Sunday, January 30, 2005

Want light sensitive digital photography? Buy a dSLR.

PhotoReview.com.au - 6-megapixel DSLR or 8-megapixel Digicam – Which Should You Buy?

Megapixels are messing up the digital camera marketplace the same way MHz did consumer computing and ZOOOOMM did consumer camcorders. The problem with consumers is that they're human. Once humans get hooked on a metric (measure) that's all they can handle; humans can only solve single variable optimizations. So single variable metrics drive a consumer market --- at the cost of everything else. Ultimately we end up with something like the "Irish Elk" -- giant antlers, but a lousy Elk.

This article demolishes the megapixel myth (yet again). Most of all, though, it had some very interesting things to say about light sensitivity, and about why light sensitive digital cameras need electromechanical shutters and mechanical diaphragms.

I want to be able to take pictures indoors without a flash. That means the digital equivalent of ISO 400 film and f2.0 optics. Image stabilization would help too.

I figured I'd be able to get that camera next year in a G2 (non-dSLR) form factor. This article has convinced me that's unlikely. I'll have to go for the next generation of the Nikon D70 or the Canon Rebel.
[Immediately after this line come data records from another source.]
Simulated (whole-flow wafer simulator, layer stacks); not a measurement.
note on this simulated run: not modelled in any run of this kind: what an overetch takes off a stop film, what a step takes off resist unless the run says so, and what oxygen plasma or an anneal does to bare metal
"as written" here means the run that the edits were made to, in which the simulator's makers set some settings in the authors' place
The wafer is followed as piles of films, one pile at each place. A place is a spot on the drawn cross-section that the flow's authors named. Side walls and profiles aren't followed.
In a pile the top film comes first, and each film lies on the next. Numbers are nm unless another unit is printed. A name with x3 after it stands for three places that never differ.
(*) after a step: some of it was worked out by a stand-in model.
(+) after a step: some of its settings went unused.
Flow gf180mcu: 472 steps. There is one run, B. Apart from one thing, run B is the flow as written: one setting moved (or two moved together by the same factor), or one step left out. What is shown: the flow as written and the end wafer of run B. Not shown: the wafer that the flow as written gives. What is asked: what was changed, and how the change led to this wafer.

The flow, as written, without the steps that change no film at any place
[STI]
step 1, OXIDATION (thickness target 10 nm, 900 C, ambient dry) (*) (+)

One thing the author omitted is that another advantage of a larger sensor is that it can be manufactured using CMOS-type technology rather than CCD-type technology. My military optics/electrical engineer buddy tells me that at human-tolerable temperatures CMOS sensors are effectively more light sensitive than CCD sensors, but they require more surface area to provide an equivalent resolution. Bigger sensor means bigger camera. Once camera size moves into the range of a dSLR, it's hard for a vendor to justify producing anything else. Emphases mine:
You can fit roughly 16 of the 2/3-inch (11.08 mm diagonal) sensors into the same area as a 35mm film frame – or 2.56 of the Canon sensors. Naturally, in a 2/3-inch type, 8-megapixel sensor, the photodiodes have VERY small surface areas, which means their light-capturing ability will be limited. In dim lighting, this sensor will be struggling to collect photons and the resulting signal will need considerable amplification to produce an image. (And everybody knows that when a signal is amplified, the associated noise is also boosted!)

Because the sensors themselves are much larger, the photodiodes used in DSLRs have greater surface areas that can gather more light, leading to an increase in the sensor’s effective sensitivity without the inevitable noise associated with an increase in gain in the system. The downside is that they cost more to manufacture and take up more space in the camera, which means camera bodies have to be bigger...

...DSLRs use full frame transfer sensors, in which the entire surface area of each photodiode is exposed. This further increases their light capturing facilities but means they must be used with a mechanical shutter that controls each exposure (this also means the inclusion of adjustable aperture diaphragms).